Thursday, May 14, 2015

The "Peter Grant" Mysteries

I stumbled upon the “Peter Grant” series late last year, and proceeded to run through them in rather quick fashion. At first I had no idea (but it made perfect sense once I found out) that Ben Aaronovitch was a writer for the classic Doctor Who series. I would not go so far as to say that I like the series, but I find many aspects of the stories fascinating.

Right up front I have to mention a couple of major disclaimers and caveats. These books have the typical British language that borders on highly offensive for Americans. Not a whole lot, but more than many I know can tolerate. And, there is a bit more sex than I am used to in my crime fiction.

The most intriguing aspect of the series is the world that is builds. Aaronovitch does a wonderful job of incorporating a consistent, yet expanding fantasy element into what otherwise would be our ordinary modern day London. Some have compared it to the Harry Potter books, just for adults. It is not quite the same, nor does it achieve the same level of success, but it is the same concept.

Peter Grant is a trainee London police officer who discovers the magical side of the world, and that he has an aptitude for magic, so he is recruited to be an apprentice to the last official wizard on the Metropolitan Police Force. The other thing I find fascinating, and thought provoking, is the worldview behind the world Aaronovitch has created. It has clear hints at similarities to writers like Adams and Pratchett. That is to say an atheistic, materialistic outlook that tries to explain the wondrous, miraculous aspects of the world. It feels like the postmodern openness to a supernatural aspect to life that feels the need to reject any monotheistic, Christian ideas.
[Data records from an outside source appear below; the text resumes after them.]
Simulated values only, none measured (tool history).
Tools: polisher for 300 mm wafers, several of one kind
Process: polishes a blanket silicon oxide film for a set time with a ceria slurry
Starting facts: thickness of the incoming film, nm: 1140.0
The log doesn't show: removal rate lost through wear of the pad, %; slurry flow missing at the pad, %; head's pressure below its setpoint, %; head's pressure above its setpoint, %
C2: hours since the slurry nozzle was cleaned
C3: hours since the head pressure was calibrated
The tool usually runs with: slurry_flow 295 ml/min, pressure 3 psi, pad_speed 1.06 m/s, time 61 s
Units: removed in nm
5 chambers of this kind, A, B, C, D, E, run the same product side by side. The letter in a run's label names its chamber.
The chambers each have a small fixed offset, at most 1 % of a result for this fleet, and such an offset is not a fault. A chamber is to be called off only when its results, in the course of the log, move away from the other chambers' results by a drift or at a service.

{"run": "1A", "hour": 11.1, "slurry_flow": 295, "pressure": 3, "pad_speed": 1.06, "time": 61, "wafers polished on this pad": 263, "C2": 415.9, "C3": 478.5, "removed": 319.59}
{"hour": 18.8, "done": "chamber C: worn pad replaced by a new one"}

So, like a lot of modern fantasy (Adams, Pratchett, Doctor Who, etc.) you have an exploration of animistic, pantheistic, and polytheistic ideas that feel perfectly acceptable to the modern atheist who has rejected God in more of a stance against the wrongs of religion. These are highly relevant, widely shared ideas with which people of faith should be contending. Or at least with which we need to be familiar.